A little mystery goes a long way. San Francisco-based "witch house" outfit oOoOO proves as much. Practically unGooglable and even more difficult to pronounce, the unusual moniker serves as a shroud that allows the player behind oOoOO (Christopher Dexter Greenspan) to remain in the shadows, letting his electrogoth music and premium remixing skills speak for themselves. Whether oOoOO is pronounced like the Ohhh you release after making a Eureka-sized discovery or more like the Ooooo of a ghost wailing through a drafty English manor, the point of the matter isn't how you verbalize it or what you know about the man behind the curtain, but that you open your ears and surrender yourself to being haunted.
In the vein of Fever Ray and SALEM, oOoOO provides the score to the dance party (albeit it a drowsy one) that precedes the inevitable horror movie, the musical moments right before the undead punch their way out of their moldy coffins or the homicidal murderer arrives in search of fresh skin for a new body suit. But it's not all doom and gloom. The bone-chilling side of oOoOO is, more often than not, balanced by an infusion of pop sensibility. This candied terror can be found all over tracks like "Pckrfcrmx," a bastardized, shredded revamp of Lady Gaga's "Poker Face," and "I Live for the Day," a cover of a Lindsay Lohan song (!) that quite astonishingly transforms the limp original into something pleasurable, from water to wine.

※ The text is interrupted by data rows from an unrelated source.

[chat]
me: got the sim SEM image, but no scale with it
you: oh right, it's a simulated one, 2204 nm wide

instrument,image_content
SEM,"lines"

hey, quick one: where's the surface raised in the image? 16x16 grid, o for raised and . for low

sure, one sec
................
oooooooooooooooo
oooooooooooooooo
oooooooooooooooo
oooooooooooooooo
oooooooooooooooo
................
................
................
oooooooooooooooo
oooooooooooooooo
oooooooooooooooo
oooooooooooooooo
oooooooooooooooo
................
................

And those gems didn't even make it onto oOoOO's self-titled debut EP, which ups the bar even higher with more eerie ear worms. "Mumbai" kicks things off with not so much an international vibe, but otherworldly: music from another planet, sent to Earth in a capsule à la the Voyager Golden Record. A warbling voice comes in and out of tune, whispering "Nothing is wrong" despite the post-apocalyptic aural surroundings. Somewhere across the barren wasteland, the same female voice sweetly croons "I want to stay just like this" to the slow groove of "Burnout Eyes."
With its slowed-down melody, "Sedsumting" makes the listener feel like he has just chewed a fist of sedatives and then gone out dancing, lost in a haze of sluggish beats that thump to the tick tock of a melting clock. After wading through the cloudy atmosphere of that lethargic reverie, a clap at the beginning of "Hearts" wakes everything back up. Ephemeral, barely decipherable vocals glide over a "ch, ch, ch, ha, ha" sample that sounds like it was ripped directly from the Friday the 13th theme song. And, last but not least, "Plains Is Hot" wraps things up with a vaguely Italodisco influence, a tune Argento would put in one of his movies in a second.
What oOoOO has accomplished here with this cinematic, intricate, surprising, and delicately frightening music is carving out a new soundscape, which is nearly impossible to achieve in this age of "everything's already been done." Snatching body parts from weak pop songs, from outer space, and from zombie and slasher flicks, oOoOO sews each severed limb together to animate a deranged, drooling monster never before seen. And scary as this new beast might be, you can't help but take a closer look.
oOoOO's scary good EP is available through Tri Angle Records on October 4th.